From 5ef11c35ce86b94bfb878b684de4cdaf96f54b2f Mon Sep 17 00:00:00 2001
From: Daniel Cashman <dcashman@android.com>
Date: Fri, 26 Feb 2016 15:19:37 -0800
Subject: [PATCH 04/10] mm: ASLR: use get_random_long()

Replace calls to get_random_int() followed by a cast to (unsigned long)
with calls to get_random_long().  Also address shifting bug which, in
case of x86 removed entropy mask for mmap_rnd_bits values > 31 bits.

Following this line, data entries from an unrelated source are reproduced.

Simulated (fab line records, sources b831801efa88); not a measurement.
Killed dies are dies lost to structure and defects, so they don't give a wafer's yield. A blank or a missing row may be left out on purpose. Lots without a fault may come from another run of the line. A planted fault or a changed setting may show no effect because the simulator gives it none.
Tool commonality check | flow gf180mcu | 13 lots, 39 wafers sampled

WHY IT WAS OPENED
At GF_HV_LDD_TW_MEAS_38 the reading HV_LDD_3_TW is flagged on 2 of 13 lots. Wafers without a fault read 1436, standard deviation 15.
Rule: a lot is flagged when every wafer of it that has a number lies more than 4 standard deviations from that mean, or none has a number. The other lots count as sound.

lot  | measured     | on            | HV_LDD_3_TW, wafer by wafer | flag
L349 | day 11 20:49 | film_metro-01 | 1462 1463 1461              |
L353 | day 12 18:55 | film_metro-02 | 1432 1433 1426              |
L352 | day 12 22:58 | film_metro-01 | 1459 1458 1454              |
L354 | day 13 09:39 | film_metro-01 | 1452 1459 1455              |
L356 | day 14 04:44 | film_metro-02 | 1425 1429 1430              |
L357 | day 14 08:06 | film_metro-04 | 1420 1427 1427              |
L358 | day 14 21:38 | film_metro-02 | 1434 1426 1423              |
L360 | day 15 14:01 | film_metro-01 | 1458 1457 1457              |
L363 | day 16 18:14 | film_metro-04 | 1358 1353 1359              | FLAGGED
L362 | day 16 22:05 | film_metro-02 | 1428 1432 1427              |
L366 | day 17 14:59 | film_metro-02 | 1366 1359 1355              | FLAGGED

Signed-off-by: Daniel Cashman <dcashman@android.com>
Acked-by: Kees Cook <keescook@chromium.org>
Cc: "Theodore Ts'o" <tytso@mit.edu>
Cc: Arnd Bergmann <arnd@arndb.de>
Cc: Greg Kroah-Hartman <gregkh@linuxfoundation.org>
Cc: Catalin Marinas <catalin.marinas@arm.com>
Cc: Will Deacon <will.deacon@arm.com>
Cc: Ralf Baechle <ralf@linux-mips.org>
Cc: Benjamin Herrenschmidt <benh@kernel.crashing.org>
Cc: Paul Mackerras <paulus@samba.org>
Cc: Michael Ellerman <mpe@ellerman.id.au>
Cc: David S. Miller <davem@davemloft.net>
Cc: Thomas Gleixner <tglx@linutronix.de>
Cc: Ingo Molnar <mingo@redhat.com>
Cc: H. Peter Anvin <hpa@zytor.com>
Cc: Al Viro <viro@zeniv.linux.org.uk>
Cc: Nick Kralevich <nnk@google.com>
Cc: Jeff Vander Stoep <jeffv@google.com>
Cc: Mark Salyzyn <salyzyn@android.com>
Signed-off-by: Andrew Morton <akpm@linux-foundation.org>
Signed-off-by: Linus Torvalds <torvalds@linux-foundation.org>
---
 arch/arm/mm/mmap.c               | 2 +-
 arch/arm64/mm/mmap.c             | 4 ++--
 arch/mips/mm/mmap.c              | 4 ++--
 arch/powerpc/kernel/process.c    | 4 ++--
 arch/powerpc/mm/mmap.c           | 4 ++--
 arch/sparc/kernel/sys_sparc_64.c | 2 +-
 arch/x86/mm/mmap.c               | 6 +++---
 fs/binfmt_elf.c                  | 2 +-
 8 files changed, 14 insertions(+), 14 deletions(-)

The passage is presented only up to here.